Although Rainbird is rules-based it’s also an inference engine. It doesn’t work like a traditional rules engines because it doesn’t analyse rules in a predefined flow. Instead, Rainbird’s model judges any uncertainties, both in the rules within a provided Knowledge Map (an ontology), and/or any data it has been provided or has access to. It uses uncertainty to help query plan, eventually providing a distribution of answers with their associated certainties (and an evidence chain for each). Rainbird is goal based – you ask it a question and it works to find the best possible solution.

Model Construction

Rainbird works by juggling probabilities, so the author of a Knowledge Map does not need to define rule flows, decision trees, or similar brittle structures. Rainbird navigates the logic using the Knowledge Map. The Rainbird author only needs to describe, in small and, if necessary uncertain chunks, the logic they believe to be true about their domain of expertise. They do not need to start with the big picture.

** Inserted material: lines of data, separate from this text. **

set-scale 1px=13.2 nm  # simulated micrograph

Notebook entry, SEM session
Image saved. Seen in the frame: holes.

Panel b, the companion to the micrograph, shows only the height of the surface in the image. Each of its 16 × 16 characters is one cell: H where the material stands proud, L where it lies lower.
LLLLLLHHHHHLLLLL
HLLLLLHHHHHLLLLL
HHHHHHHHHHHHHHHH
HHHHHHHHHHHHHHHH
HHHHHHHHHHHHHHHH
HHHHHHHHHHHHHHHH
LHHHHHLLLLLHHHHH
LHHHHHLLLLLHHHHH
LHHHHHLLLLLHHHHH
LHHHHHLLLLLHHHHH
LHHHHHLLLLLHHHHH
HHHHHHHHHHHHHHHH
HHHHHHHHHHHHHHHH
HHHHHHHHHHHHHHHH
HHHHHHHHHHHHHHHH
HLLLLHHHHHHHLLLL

This results in models that are powerful, multi-purpose, reusable, and manageable. The author can make changes to each rule atomically, without having to propagate downstream changes through a decision tree or similar structure. This removes the management burden suffered with most top down rules engines.

Discovery

Rainbird models can also discover new facts through interaction and can be strengthened by taking feedback from the decisions it has made and from external data.

Multi Solution Models

Knowledge Maps constructed in Rainbird are semantic models of human expertise, and a single model can be capable of answering multiple questions. Typical rules engines are only capable of answering a single question for which they were designed. This is especially powerful when you link Knowledge Maps together from multiple authors, giving Rainbird an ability to draw inferences from a larger model. In this situation it is often the case that Rainbird is able to solve queries that the Authors may not have been able to do on their own.

Absence of data

Because Rainbird deals in uncertainties, it is able to make inferences and reach conclusions even if it doesn’t have all the data. When data is missing, or is very uncertain (as might be the case if the user can’t adequately provide a confident answer to a question), Rainbird will try and find other data to to help. Eventually it will reach a conclusion, even if it is with reduced certainty. In all cases, Rainbird can explain its reasoning both for its answers and level of confidence in those answers.